Sotheby's advisory business's flat revenues; Christie's uses 1st Dibs for leverage; Bidding up a Raphael drawing at Druout.
This commentary by Marion Maneker is available to AMMpro subscribers. (The first month of AMMpro is free and subscribers are welcome to sign up for the first month and cancel before they are billed.)
Sotheby’s Advisory Strategy Quietly Stalls
Buried in Sotheby’s annual report released in late February and synopsized in Kelly Crow’s story in the Wall Street Journal about Gagosian Gallery establishing an advisory firm are the revenues for Sotheby’s Art Agency Partners advisory division.
- “Sotheby’s is in the art-advisory business, having paid up to $85 million three years ago for Art Agency, Partners, a firm founded in 2014 by a trio of art advisers. But the jury is still out on the long-term effect of its performance. In its latest financial disclosure, Sotheby’s said the firm made $6.1 million last year, up from $5.8 million the year before but down from $6.6 million in 2016.”
The WSJ goes on to include Sotheby’s positioning on the division; namely, AAP was able to drive significant auction and private sales through its client base that made the company real money from the buyer’s premium in addition to the advisory fees outlined above.
Leading with the $85m purchase price, the WSJ seems to want to weigh the immediate financial value of the AAP acquisition. In balance, it is probably a wash. Sotheby’s got more than revenue from AAP and art to sell from AAP’s clients when it bought the firm. It acquired talent that played an important role in the company over the last three years (although one of the AAP principals has now left.)

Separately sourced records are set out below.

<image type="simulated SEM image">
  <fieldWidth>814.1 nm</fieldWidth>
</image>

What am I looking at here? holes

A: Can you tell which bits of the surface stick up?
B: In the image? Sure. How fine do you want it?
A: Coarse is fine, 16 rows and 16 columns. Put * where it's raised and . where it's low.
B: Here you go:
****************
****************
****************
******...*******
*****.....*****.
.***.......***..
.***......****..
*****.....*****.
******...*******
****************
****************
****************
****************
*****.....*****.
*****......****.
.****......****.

What these numbers reveal is that AAP has no visible path toward growth. AAP’s flat revenues suggest the strategy to expand Sotheby’s into a new line of business advising collectors, artists’ estates and institutions has made little progress. That’s a shame. The original concept, that Sotheby’s could become more like a financial services company with a trading floor (auctions), advisory services (private bank), credit facility (art loans) and proprietary trading desk (direct and third-party guarantees), seemed like a good one designed to capitalize on art having become an asset for many collectors.